The world’s longest bridge in the world – by far – is the Danyang-Kunshan Grand Bridgeon the Beijing-to-Shanghai high-speed rail link. Stretching across the Yangtze delta, and completed in 2010, the Danyang-Kunshan is no less than 102 miles long. That’s over 29 times the length of Bromford Viaduct near Birmingham, the UK’s longest bridge. And it’s 116 times longer than the Humber Bridge, our widest single-span crossing.
The world’s second-longest bridge is also in China. The Tianjin Grand stretches over 70 miles long, part of the Beijing-to-Shanghai rail link and also completed in 2010. The third-longest bridge is Chinese too. But the Weinan Weihe Grand Bridge is on the Zhengzhou-Xi’an railway and spans just under 50 miles.
No less than nine of the world’s 12 longest bridges are in China, all of them built over the last decade or so. The longest bridge in America, the 24-mile Lake Pontchartrain Causeway in Louisiana, was opened in 1956.
It’s easy to cite superlatives about China’s development. But the pace at which the People’s Republic is now building bridges, and the record-smashing scale of its ambition, is quite astonishing.
Since adopting market-based reforms in the late-1970s, China has grown on average by 9.8pc a year, compared with 2.5pc in America. Back in 1980, the economy was just one 10th that of the US – and still just half, as recently as 2004.
Last October, though, the International Monetary Fund quietly published estimates showing China’s annual GDP at $17.6 trillion (£11.8 trillion), compared with $17.4 trillion in America.
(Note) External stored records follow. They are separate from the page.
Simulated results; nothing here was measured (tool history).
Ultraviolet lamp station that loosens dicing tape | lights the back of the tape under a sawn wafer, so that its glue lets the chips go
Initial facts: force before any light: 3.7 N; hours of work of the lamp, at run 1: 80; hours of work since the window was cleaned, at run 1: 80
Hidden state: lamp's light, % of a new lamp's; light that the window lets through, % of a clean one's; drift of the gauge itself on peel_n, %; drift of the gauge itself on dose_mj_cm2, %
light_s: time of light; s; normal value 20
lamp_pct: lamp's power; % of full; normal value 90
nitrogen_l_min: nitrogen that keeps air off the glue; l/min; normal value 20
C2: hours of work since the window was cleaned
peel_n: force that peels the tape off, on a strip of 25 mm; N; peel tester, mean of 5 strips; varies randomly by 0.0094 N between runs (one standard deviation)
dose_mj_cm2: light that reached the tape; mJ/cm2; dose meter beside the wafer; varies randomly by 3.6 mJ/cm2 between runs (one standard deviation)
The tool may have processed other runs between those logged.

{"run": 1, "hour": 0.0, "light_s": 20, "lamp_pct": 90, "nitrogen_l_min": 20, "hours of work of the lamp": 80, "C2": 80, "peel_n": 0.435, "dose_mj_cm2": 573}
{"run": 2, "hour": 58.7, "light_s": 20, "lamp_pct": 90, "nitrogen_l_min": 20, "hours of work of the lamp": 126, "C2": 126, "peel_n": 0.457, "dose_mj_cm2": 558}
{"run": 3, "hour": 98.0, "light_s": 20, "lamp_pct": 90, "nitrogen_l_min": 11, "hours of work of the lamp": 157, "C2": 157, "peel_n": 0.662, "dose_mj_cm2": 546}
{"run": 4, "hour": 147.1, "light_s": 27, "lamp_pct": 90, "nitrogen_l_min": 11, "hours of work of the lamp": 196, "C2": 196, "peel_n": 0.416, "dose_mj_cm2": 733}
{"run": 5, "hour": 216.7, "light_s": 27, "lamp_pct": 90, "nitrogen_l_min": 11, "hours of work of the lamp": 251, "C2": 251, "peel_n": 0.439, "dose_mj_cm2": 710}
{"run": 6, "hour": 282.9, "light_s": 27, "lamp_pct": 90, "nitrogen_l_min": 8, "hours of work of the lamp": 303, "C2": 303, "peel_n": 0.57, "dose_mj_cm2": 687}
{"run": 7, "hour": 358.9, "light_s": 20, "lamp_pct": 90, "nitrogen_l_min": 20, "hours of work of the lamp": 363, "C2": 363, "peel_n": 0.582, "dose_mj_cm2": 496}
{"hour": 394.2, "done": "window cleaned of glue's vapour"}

The US remains far richer per head, of course, with the average American commanding an income four times that of their Chinese counterpart. And the IMF’s estimates were on a “purchasing power parity” basis, including cross-border variations in living costs. Despite these qualifications, the symbolism remains enormous. While America had been the world’s largest economy since 1872, when it overtook Britain, the US no longer holds an unequivocal claim to top spot.
It’s fashionable to talk down China.
Certainly, its Communist leaders are grappling with a sagging property market, unsteady exports and cooling domestic investment. China expanded by 7.4pc in 2014, the slowest rate for 24 years. Growth this year could fall below 7pc, amidst rising labour costs.
Yet the growth gulf between China and the West remains vast. Despite enormous “recovery” fanfare, America grew just 2.4pc during the last quarter, only a touch above the sluggish six-year average since the 2008 collapse. The eurozone remains close to recession. And while UK growth could reach 3pc this year, our expansion is far too reliant on rising personal and government debt.
As the Chinese economy keeps out-pacing the West, the country commands ever more geopolitical power – and I’d highlight three very different illustrations of this. Just before his recent Budget, George Osborne, the Chancellor, announced that the UK will become a founder member of the Asian Infrastructure Development Bank (AIIB) – a China-led financial institution that could one day rival the World Bank. This drew an extremely barbed response from the US, with a White House official accusing Britain of “constantly accommodating” China.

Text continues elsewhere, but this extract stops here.